Note that this technique works only for content that is rendered via Djangos template-engine. This means that with CSS-files, for example, you have to separate the parts that have media URLs in them and render them with Django templates. This works great for medium and small sites, but on a high-volume sites you’ll definitely want to make different arrangements to let those static elements be delivered via a separate media server.

Use Sample Data

Local developing means also that you don’t have access to the production database. It’s often necessary to have some data in the database before you can do any development at all. Django provides you a way for setting basic initial data automatically after syncdb-command, and it also helps you move all your data across different databases via fixtures.

A fixture is a collection of data that Django knows how to import into a database. You can export your whole production (Django-)database (or just one app) to a fixture with dumpdata-command. You can then move this fixture to your local machine and import it with loaddata. This way you can easily make copies of your production database and use them in your local development.

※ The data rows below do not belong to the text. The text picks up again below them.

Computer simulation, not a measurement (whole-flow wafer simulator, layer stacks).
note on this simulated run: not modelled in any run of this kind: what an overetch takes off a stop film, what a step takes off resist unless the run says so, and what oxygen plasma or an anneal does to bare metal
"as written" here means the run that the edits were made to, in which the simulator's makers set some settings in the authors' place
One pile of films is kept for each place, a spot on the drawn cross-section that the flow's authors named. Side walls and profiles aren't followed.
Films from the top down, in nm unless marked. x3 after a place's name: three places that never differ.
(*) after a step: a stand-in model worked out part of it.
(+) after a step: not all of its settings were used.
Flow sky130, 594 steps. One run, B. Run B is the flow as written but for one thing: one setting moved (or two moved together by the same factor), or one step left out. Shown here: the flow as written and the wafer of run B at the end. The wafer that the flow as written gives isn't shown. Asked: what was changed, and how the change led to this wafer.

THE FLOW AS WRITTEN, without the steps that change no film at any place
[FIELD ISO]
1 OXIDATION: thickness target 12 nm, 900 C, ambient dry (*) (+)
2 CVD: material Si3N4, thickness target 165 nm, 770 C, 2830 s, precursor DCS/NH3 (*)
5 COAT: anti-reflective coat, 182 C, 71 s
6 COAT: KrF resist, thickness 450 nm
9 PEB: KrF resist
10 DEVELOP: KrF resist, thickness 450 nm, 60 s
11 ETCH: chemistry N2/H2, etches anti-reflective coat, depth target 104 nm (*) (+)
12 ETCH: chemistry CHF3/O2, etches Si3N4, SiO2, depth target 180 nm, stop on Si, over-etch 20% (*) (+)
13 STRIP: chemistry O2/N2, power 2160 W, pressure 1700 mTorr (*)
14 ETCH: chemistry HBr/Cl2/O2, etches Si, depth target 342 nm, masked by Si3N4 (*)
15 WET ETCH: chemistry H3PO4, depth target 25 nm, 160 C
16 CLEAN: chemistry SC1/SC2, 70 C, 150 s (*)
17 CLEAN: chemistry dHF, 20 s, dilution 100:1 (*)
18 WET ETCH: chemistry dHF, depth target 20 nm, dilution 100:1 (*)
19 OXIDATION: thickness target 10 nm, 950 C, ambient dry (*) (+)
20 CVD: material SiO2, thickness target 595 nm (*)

I’ve found two compelling reasons for using fixtures with development:

  • Using a copy of real data from a live production server in development is great because that way you’ll be able to work with those kind of inputs from real users that you’d never dream up writing yourself in your tests — before something breaks and you have to. It also feels nice to work on a site with real content instead of endless lorem ipsum paragraphs.
  • Also, lately I’ve been developing small sites entirely offline and deployed them via fixtures; I start up with an empty site, test and iterate it offline, add data and finally dump it (mostly from sqlite), and then load it to MySQL or PostgreSQL on the production server. Being able to move data easily from one database backend to another is great!

Conclusions

Offline-development is all about agility and portability. By keeping things not dependent on any specific database, media server or development machine, you’re giving yourself more freedom. In addition to easier development, portability adds to easier deployment, too.

Django provides great tools for fully offline-development. Hopefully this post gave you some ideas why you’d want to do it. I’ve been trying to better my own developing practices with Django for over two years. I’ve learned a lot, but I also believe that there’s still much to learn. Your tips and experiences are more than welcome in the comments!